Back in 2000 something, when most company services were internal and internet access was not even granted to every worker, avoiding split tunneling made sense. That road warrior connection from the hotel room should not be exposing the internal corporate network in anyway. Fast forward to SaaS based email and CRM being the norm, the mass migration to home offices meant most companies suddenly found themselves burning double the bandwidth overnight. Once to bring the worker in, then direct their request out to Office 365 or SAP in the cloud, bring all that data back, then send it out once more to the home office. In addition the the double tax on the bandwidth, the requirement for monitoring the user activity isn’t being fully realized either because the traffic is encrypted from the worker’s desktop right to the SaaS service. The state of the art firewall knows it’s TLS traffic and the source IP is assigned to someone inside the company but that is about it. Conversely, the SaaS provider knows exactly who it is because they authenticated both the worker and are decrypting the TLS communications.

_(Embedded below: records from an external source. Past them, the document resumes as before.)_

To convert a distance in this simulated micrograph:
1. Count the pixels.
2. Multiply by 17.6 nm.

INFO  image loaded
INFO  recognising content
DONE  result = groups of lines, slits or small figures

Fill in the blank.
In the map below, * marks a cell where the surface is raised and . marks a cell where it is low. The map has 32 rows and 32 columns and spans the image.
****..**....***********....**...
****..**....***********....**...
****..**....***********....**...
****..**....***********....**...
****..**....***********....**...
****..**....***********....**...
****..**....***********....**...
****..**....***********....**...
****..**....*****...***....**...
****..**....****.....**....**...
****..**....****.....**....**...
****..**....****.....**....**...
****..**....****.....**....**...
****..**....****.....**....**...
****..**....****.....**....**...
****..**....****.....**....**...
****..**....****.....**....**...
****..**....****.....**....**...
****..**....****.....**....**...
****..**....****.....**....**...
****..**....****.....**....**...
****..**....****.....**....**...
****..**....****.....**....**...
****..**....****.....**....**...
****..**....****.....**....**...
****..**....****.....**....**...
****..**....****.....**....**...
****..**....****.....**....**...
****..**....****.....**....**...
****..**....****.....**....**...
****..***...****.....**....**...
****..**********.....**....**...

Those that clung tightly to a policy statement like “VPN connections shall not permit split tunneling”, likely found themselves trying to block high bandwidth content requests at perimeter firewalls. Those that realized a service like Office 365 is secured at the transport layer and the authentication layer, ( just like a VPN connection), may have found a policy change that permitted trusted connections to take the least expensive route allowed work to get done and the firewall whack-a-mole game never even got started.

If there is a call to action here, it would be review the policies that are in place and consider what threat or threats were intended to be mitigated? Does the current language make that abundantly clear to the reader five years from now dealing with a situation no one would have predicted?